Now with the 360-degree sensor coverage that comes from both better onboard sensors and the ability of the 5th gen platforms to share sensor data amongst them providing advanced situational awareness, you’re not tethered to traditional tactics. Instead of two airplanes filling one piece of the sky, I only need one; and that plane’s covering a bigger piece of the sky.  And now I can have my wingmen and other flight elements further out extending the friendly presence in the battlespace while simultaneously restricting the enemy’s use of the same.  By moving independently we can be much more flexible than before.

For C2 you obviously need to know where your planes are; you need awareness of where your own forces are operating.  You need a common operational picture (COP), which is given both by what you can see from deeply penetrating an adversaries battlespace as well as what can communicated to the point of spear within that battlespace.

And you will adjust what you do with the COP. Your common operational picture may or may not include enemy tank forces.  If your only mission is to get rid of SAMs today, you don’t really care and you can take those off your scope.

But the next day, your mission may be a Libya mission where you’re out there and supposed to be finding the tanks.  You need the ability to put those on your scope. You need to be able to communicate where all these things are because you don’t know ahead of time what your mission is going to be.  The networks need to be able to connect the disparate platforms and provide the right information at the right time to the users that need it.

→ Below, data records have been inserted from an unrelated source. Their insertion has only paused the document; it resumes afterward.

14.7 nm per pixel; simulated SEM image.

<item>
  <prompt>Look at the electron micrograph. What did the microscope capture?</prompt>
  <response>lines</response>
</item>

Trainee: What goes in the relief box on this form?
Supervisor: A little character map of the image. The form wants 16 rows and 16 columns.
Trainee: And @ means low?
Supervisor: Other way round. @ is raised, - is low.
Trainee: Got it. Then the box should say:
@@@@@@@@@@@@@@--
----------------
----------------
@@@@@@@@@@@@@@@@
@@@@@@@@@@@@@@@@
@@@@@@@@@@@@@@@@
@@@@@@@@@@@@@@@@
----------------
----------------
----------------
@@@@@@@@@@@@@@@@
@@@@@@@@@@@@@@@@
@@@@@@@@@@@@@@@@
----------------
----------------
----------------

Part of the High-High Mix but operational over the spectrum of operations, the combat systems enterprise of the F-35 is a game changer. (Credit: Lockheed Martin Photo)Part of the High-High Mix but operational over the spectrum of operations, the combat systems enterprise of the F-35 is a game changer. (Credit: Lockheed Martin Photo)

This roving motorcycle gang, as it’s been called sometime, is essentially the freedom to maneuver.  It allows the human brain to look at what’s on the scope and provide dynamic direction.   The more SA you have concerning where your own forces are located and what their capabilities are, and the more you sense and can figure out what the enemy force is doing, then you can better take the optimal path of attack. This approach can be contrasted with the legacy-preplanned mindset where we determine in advance our tactics and targets. It is more of a flow and shaping of tactics against the reality of the evolving battlespace environment and enhancing your ability to complicate the adversaries approach to defense.

Q:  This fleet operating in a distributed operations environment or operating like a roving motorcycle gang also means that your force is much harder to defeat.  The adversary can’t know in advance with complete certainty how the Blue team is going to attack or what they’re going to attack.

Former Senior USAF Officer: The fifth gen isn’t just about stealth obviously; it is also about information dominance.  These two capabilities allow the 5th gen assets the ability to freely move.  And you can freely move because you know where everyone is as much as possible. CNI is a critical part of this operational capability. CNI is not just a bunch of federated radios that do one single function.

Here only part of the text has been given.